JuliaData / DataFrames.jl

In-memory tabular data in Julia
https://dataframes.juliadata.org/stable/
Other
1.74k stars 367 forks source link

Support type-based column selectors #3034

Open wolthom opened 2 years ago

wolthom commented 2 years ago

Currently, when applying a transformation to all columns of a specific type (or subtypes of an abstract type), a pattern such as transform(df, names(df, Number) .=> f) is used. Ideally, this could be achieved with a column-selector, e.g. transform(df, Cols(Number) .=> f).

While a minor convenience feature, this may make the column-selector API (even) more consistent and users don't have to repeat the name of the DataFrame multiple times.

bkamins commented 2 years ago

Yes - I just need to think if there are any corner cases that would lead to problems. We could even potentially allow df[:, Number] it if does not lead to problems.

bkamins commented 2 years ago

OK - now I remember why we do not have this.

Except the names function all other column selectors currently get resolved in the context of AbstractIndex not AbstractDataFrame (i.e. have only access to column names, but to not have access to column contents).

So adding the requested functionality would require a significant redesign. This is of course doable.

@nalimilan - what do you think?

nalimilan commented 2 years ago

I agree it would be nice to be able to do transform(df, Cols(Number) .=> f) at least. But yeah the implementation may not be trivial. (This was discussed briefly at https://github.com/JuliaData/DataFrames.jl/pull/2400.)

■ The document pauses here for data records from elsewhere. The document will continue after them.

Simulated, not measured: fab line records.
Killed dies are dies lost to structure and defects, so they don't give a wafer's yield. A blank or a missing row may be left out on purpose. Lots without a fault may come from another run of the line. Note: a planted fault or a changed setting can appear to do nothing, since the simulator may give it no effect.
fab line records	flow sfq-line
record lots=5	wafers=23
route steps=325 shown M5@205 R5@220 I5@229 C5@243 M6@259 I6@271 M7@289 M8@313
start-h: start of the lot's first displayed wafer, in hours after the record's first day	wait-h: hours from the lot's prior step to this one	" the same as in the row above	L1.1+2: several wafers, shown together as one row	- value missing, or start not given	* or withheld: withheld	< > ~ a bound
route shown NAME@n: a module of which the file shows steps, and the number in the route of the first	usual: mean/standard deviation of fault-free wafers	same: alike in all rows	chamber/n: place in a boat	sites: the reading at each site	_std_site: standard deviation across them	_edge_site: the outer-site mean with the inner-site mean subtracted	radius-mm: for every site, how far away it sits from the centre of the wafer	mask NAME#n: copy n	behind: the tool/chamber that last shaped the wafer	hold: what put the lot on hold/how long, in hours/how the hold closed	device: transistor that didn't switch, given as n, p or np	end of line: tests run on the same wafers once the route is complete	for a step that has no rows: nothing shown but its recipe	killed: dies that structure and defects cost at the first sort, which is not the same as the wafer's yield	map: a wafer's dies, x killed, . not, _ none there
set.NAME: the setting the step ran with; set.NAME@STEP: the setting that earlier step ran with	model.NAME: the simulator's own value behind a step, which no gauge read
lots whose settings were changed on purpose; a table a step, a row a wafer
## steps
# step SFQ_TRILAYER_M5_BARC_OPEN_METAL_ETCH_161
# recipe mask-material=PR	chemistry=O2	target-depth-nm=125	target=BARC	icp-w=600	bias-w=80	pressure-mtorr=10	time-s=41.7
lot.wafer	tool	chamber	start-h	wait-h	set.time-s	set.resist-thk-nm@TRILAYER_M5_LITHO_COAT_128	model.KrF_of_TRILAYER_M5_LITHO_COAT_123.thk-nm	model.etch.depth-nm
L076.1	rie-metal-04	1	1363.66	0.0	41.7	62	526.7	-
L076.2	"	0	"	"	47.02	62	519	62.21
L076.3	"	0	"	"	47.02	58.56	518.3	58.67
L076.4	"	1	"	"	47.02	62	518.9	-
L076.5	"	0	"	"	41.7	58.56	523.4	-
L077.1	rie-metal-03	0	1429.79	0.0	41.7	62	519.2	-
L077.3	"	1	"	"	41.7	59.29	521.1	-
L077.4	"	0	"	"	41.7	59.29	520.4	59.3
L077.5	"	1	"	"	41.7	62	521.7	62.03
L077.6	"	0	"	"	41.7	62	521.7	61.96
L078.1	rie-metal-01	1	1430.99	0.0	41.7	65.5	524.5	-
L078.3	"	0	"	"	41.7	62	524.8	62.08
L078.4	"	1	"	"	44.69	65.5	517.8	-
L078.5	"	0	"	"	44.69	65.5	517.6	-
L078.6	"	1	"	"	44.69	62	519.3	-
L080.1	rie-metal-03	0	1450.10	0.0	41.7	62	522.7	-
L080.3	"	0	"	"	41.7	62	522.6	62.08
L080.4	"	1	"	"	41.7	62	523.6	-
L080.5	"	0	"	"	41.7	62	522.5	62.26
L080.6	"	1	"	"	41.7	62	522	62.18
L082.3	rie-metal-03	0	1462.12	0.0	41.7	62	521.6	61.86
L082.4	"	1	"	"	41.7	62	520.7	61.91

bkamins commented 2 years ago

@nalimilan - I can do it. The only issue is that the PR might end up being 1000 lines and touch many files so it will be hard to review (not sure yet - maybe it will be easier). Essentially we need to drop using AbstractIndex almost everywhere and instead pass around AbstractDataFrame. This is challenging because we need to correctly handle all types that DataFrames.jl defines (as deep down they all use AbstractIndex somewhere).

In other words the original design of DataFrames.jl assumes such functionality will not be needed (AbstractIndex is not aware of column element types) so we need to change fundamental element of the design here.

bkamins commented 2 years ago

@nalimilan - let us make a decision if we:

  1. add it in 1.4 release.
  2. postpone to later releases for a decision.
  3. keep the things as they are (i.e. require names(df, "type") syntax).

I would like to finalize the scope of 1.4 release so that we can have it before JuliaCon.

bkamins commented 2 years ago

I move it to 1.5 release for a decision

bkamins commented 1 year ago

I was thinking about it. The issue is that AbstractIndex was designed as: https://github.com/JuliaData/DataFrames.jl/blob/b240458aca1681e74a94e979a0141b2b16f1a3e0/src/other/index.jl#L1

so it - by design - only supports name lookup.

Now the issue is that to create a DataFrame, we have to construct its index before. So we even cannot naturally have a back-refrence to a data frame in index.

In summary this means that it is a major redesign of DataFrame, SubDataFrame, DataFrameRow, Index, and SubIndex if we wanted to allow for such a change. One particular consequence is that 1.5 release would be incompatible with 1.4 release on binary level (and people often serialize/jld data frames).

@nalimilan - the question is if we want to do it.

An alternative would be to special case such selector before passing it to index, but this will lead to ugly design (in many places we will have to apply a patch that is hard to maintain).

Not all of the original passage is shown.